What's the recommended approach to recreate DocSearch records

I’m using DocSearch and the crawler, but I’m interested in upgrading my plan to white-label the widget and to take advantage of some better features. I’ve read a lot of the documentation and it’s primarily focused on ecommerce and media sites (not technical documnetation sites). So I’m trying to bridge the gap between the examples in the docs and how DocSearch works.

I’m trying to understanding the best approach to generating the index myself, but it’s not clear to me that I it’s feasible to recreate what the crawler is doing with my static site.
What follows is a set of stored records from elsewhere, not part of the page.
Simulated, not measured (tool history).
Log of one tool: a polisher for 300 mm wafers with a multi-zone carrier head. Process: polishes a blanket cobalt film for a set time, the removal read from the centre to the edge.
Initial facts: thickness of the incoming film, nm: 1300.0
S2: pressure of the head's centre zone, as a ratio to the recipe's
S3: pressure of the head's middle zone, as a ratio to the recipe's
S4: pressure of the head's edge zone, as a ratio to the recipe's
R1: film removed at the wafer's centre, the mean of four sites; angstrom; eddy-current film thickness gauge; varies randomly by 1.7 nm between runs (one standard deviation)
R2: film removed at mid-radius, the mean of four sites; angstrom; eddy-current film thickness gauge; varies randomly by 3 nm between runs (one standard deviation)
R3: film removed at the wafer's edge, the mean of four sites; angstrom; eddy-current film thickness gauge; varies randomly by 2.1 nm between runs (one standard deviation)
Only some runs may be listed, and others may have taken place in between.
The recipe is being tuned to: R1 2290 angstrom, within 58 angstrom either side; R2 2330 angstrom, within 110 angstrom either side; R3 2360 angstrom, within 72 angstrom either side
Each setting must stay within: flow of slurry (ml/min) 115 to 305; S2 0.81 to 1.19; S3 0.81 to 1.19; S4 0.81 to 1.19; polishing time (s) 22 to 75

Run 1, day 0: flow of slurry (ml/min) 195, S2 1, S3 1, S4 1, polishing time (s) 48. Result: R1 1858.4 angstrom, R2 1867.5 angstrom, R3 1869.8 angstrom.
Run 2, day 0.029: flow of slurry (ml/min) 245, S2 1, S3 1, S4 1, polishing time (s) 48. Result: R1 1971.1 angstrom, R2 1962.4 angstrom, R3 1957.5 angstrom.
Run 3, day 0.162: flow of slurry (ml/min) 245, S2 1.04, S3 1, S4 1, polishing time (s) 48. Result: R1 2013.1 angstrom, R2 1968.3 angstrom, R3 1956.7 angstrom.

The crawler scrapes my site and creates a record for every URL path, every h2/h3/h4/h5 on the page, and every

on the page. An example of a record for a paragrapy of content is this:

{
  "version": "",
  "tags": [],
  "url": "https://example.com/path1/path2/path3/#heading",
  "url_without_variables": "https://example.com/path1/path2/path3/#heading",
  "url_without_anchor": "https://example.com/path1/path2/path3/",
  "anchor": "heading",
  "content": "Lorem ipseum blah blah...",
  "content_camel": "Lorem ipseum blah blah...",
  "lang": "en-us",
  "language": "en-us",
  "type": "content",
  "no_variables": false,
  "weight": {
    "pageRank": "0",
    "level": 0,
    "position": 71
  },
  "hierarchy": {
    "lvl0": "path2",
    "lvl1": "path3",
    "lvl2": "heading",
    "lvl3": null,
    "lvl4": null,
    "lvl5": null,
    "lvl6": null
  },
  "recordVersion": "v2",
  "hierarchy_radio": {
    "lvl0": null,
    "lvl1": null,
    "lvl2": null,
    "lvl3": null,
    "lvl4": null,
    "lvl5": null,
    "lvl6": null
  },
  "hierarchy_camel": [
    {
      "lvl0": "path2",
      "lvl1": "path3",
      "lvl2": "heading",
      "lvl3": null,
      "lvl4": null,
      "lvl5": null,
      "lvl6": null
    }
  ],
  "hierarchy_radio_camel": {
    "lvl0": null,
    "lvl1": null,
    "lvl2": null,
    "lvl3": null,
    "lvl4": null,
    "lvl5": null,
    "lvl6": null
  },
  "objectID": "71-https://example.com/path1/path2/path3/"
}

In contrast, here’s a sample record from the docs:

[
  {
    "objectID": 42,
    "title": "Breaking Bad",
    "episodes": [
      "Crazy Handful of Nothin'",
      "Gray Matter"
    ],
    "like_count": 978,
    "avg_rating": 1.23456,
    "air_date": 1356846157,
    "featured": true,
    "lead_role": {
      "name": "Walter White",
      "portrayed_by": "Bryan Cranston"
    },
    "_tags": ["tv series", "drugs"]
  }
]

My questions:

  1. To generate an index for a content site, is it recommended to create a record for every paragraph of content on every page?
    i. How would this be done with a static site generator? The Algolia Crawler seems particularly well suited for this type of scraping, while this seems especially difficult to generate myself.
    ii. The objectID’s of these records seems problematic because there’s simply an incrementing number prepended to the URL, which means adding a paragraph to a page will result in all new records. For example, if a paragraph were added higher in the page than my example above ("position": 71), then all records below it would get renumbered (and reindexed?) to "position": 72 and so on. What is the impact of this? Does it affect search results or only the count of “search operations”?
  2. What is the purpose of all the variations of the hierarchy attributes?
    • hierarchy_radio_camel
    • hierarchy_camel
    • hierarchy_radio
    • content_camel

Perhaps I’m thinking about this all wrong? Was DocSearch built as a stand-alone product and never intended to be “migrated” or upgraded to the regular Algolia search product? Any guidance would be appreciated.